WebRTC Transmission Modes and Quality Analysis¶

Introduction¶

Your Surfmeter probes are currently deployed to measure Google Meet and Microsoft Teams in 1-to-1 call scenarios with two participants. They send one artificially generated audio and video stream in each direction, enabling detailed analysis of transmission modes and quality metrics both from the sender and recipient side.

The detailed KPIs available are shown in our docs. Please take a look there for a comprehensive list.

When analyzing your measurement data, the question may arise which side of the transmission is responsible for bad quality (as visible in low Mean Opinion Scores, packet loss, AV desync, etc.). The first indicator to examine is the candidateType field in the ICE candidate information from both probes. The second indicator is the congruency of quality metrics. You should expect codec consistency between sent and received streams in all 1-to-1 calls, as platforms typically do not transcode in our measurement scenario.

Current observations, based on measurements with Surfmeter probes, show the following consistent patterns:

Google Meet 1:1 calls: SFU architecture with remote candidates showing Google IP addresses and host candidate type
Microsoft Teams 1:1 calls: TURN relay architecture with remote candidates showing Microsoft relay server IPs and relay candidate type

This document explains how to interpret these fields in the context of different WebRTC architectures.

WebRTC Transmission Modes Overview¶

This section describes the main WebRTC transmission modes, their characteristics, and typical use cases.

Direct Peer-to-Peer (P2P)¶

Media flows directly between the two clients without any intermediate server processing.

graph LR
    A[Probe A] <-->|Direct RTP/RTCP<br/>Video/Audio Streams| B[Probe B]

    style A fill:#4CAF50,stroke:#2E7D32,color:#fff
    style B fill:#4CAF50,stroke:#2E7D32,color:#fff

Direct peer-to-peer connections offer the lowest achievable latency, typically ranging from 20 to 100 milliseconds, delivering the best possible quality since no transcoding occurs in the media path. The infrastructure cost remains minimal as no intermediate servers process the media streams. However, this approach is inherently limited by NAT and firewall traversal capabilities, which explains why it cannot be universally deployed.
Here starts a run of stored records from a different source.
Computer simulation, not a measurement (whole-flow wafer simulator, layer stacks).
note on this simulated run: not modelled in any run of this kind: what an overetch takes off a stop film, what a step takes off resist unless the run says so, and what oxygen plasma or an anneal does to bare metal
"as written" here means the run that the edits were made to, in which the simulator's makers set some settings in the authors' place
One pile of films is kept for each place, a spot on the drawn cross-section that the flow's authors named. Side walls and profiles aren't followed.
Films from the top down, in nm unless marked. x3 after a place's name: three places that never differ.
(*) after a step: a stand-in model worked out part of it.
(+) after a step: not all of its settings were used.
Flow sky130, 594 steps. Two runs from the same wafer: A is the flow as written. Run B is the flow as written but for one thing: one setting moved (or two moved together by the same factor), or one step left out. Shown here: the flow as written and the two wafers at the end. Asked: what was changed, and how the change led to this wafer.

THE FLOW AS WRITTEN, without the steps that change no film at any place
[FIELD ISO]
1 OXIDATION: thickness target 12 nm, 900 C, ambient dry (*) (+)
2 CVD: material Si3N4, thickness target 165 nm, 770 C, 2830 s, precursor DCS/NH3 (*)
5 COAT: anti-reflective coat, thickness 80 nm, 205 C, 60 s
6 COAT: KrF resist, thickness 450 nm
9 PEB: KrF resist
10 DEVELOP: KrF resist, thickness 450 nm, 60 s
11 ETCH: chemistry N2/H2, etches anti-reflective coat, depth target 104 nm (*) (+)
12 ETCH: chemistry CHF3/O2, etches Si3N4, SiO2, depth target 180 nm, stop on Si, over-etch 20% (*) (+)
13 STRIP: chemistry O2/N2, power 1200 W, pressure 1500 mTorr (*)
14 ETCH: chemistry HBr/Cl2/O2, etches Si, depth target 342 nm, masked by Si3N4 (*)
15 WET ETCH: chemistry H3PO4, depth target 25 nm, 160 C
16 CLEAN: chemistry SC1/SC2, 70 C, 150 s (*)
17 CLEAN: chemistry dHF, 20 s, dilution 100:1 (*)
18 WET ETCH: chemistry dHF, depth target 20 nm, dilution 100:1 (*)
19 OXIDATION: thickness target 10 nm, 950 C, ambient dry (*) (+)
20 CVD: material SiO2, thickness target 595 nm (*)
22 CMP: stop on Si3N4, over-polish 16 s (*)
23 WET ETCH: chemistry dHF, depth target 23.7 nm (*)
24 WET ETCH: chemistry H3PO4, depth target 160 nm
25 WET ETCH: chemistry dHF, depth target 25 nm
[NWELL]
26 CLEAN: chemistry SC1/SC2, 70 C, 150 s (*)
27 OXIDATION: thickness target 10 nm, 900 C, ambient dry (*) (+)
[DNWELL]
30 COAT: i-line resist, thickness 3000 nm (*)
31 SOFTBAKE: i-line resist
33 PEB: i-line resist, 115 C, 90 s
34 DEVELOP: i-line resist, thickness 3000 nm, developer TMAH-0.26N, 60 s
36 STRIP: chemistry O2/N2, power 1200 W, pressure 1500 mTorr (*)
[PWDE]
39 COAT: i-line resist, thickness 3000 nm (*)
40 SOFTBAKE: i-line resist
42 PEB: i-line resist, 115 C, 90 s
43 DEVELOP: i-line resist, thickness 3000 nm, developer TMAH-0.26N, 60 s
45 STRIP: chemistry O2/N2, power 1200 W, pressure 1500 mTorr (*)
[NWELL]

TURN Relay (Server Relay without Transcoding)¶

Media is relayed through a TURN (Traversal Using Relays around NAT) server but not re-encoded. The server simply forwards packets.

graph TB
    A[Probe A] -->|Upload Stream| TURN[TURN Relay Server]
    TURN -->|Forward Stream<br/>No Transcoding| B[Probe B]
    B -->|Upload Stream| TURN
    TURN -->|Forward Stream<br/>No Transcoding| A

    style A fill:#FF9800,stroke:#E65100,color:#fff
    style B fill:#FF9800,stroke:#E65100,color:#fff
    style TURN fill:#2196F3,stroke:#0D47A1,color:#fff

A TURN relay introduces higher latency compared to direct P2P connections, adding approximately 10-50 milliseconds per network hop. Despite this latency increase, the relay preserves media quality since no transcoding occurs. The server simply forwards packets without decoding or re-encoding them. This approach becomes necessary when NAT configurations or firewalls prevent direct connections between endpoints.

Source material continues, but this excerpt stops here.